Wikipedia
The East Los Angeles Community Union (TELACU) is a nonprofit community development corporation (CDC) founded in 1968 for the purpose of servicing disadvantaged communities in Eastside, Los Angeles through economic development. Over the years the CDC has impacted the community through its involvement in local Latino politics, community organization, housing development, scholarship funding, and job creation and training. With a revenue stream stemming from its many for-profit businesses, government grants, and private donations, TELACU has recently expanded its services to the Latino community outside of East Los Angeles, in some cases outside the state of California.

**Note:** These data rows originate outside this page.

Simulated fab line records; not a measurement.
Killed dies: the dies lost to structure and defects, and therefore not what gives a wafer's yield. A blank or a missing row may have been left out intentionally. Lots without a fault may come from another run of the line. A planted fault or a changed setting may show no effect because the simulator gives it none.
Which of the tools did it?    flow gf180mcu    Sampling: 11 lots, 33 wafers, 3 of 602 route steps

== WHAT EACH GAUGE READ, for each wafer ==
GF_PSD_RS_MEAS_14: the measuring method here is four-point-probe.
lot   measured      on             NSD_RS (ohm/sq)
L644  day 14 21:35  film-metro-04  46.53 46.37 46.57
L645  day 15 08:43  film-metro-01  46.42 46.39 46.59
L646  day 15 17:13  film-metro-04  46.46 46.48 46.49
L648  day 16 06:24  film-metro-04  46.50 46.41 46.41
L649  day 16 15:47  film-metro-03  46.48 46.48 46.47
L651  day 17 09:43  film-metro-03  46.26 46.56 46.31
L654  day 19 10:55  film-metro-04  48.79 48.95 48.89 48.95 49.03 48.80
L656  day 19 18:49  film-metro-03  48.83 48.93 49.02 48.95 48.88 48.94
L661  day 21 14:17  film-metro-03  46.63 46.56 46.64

Fueled by the notion of self-determination in the Chicano movement and aided by federal assistance derived from the War on Poverty, TELACU was born after the United Auto Workers union allocated manpower and funding to set up a committee, which later morphed into TELACU, in February 1968. Initially created to combat the high levels of poverty and unemployment faced by local residents, TELACU currently owns and operates several companies all of which are driven by a self-proclaimed double-bottom line that is composed of both profitability and social service. As far as social services, TELACU believes that "providing tools to others in the form of jobs, affordable housing, loans, new community assets and scholarships is the most effective means to empowering people to build a legacy for themselves and for their families." During the course of its evolution, TELACU has developed an approach that emphasizes economic development based on the notion that this approach is a more effective means of impacting the community compared to its initial approach dedicated to community organization. In 2006 the Hispanic Business Magazine named TELACU the fifth largest Hispanic-owned business in California.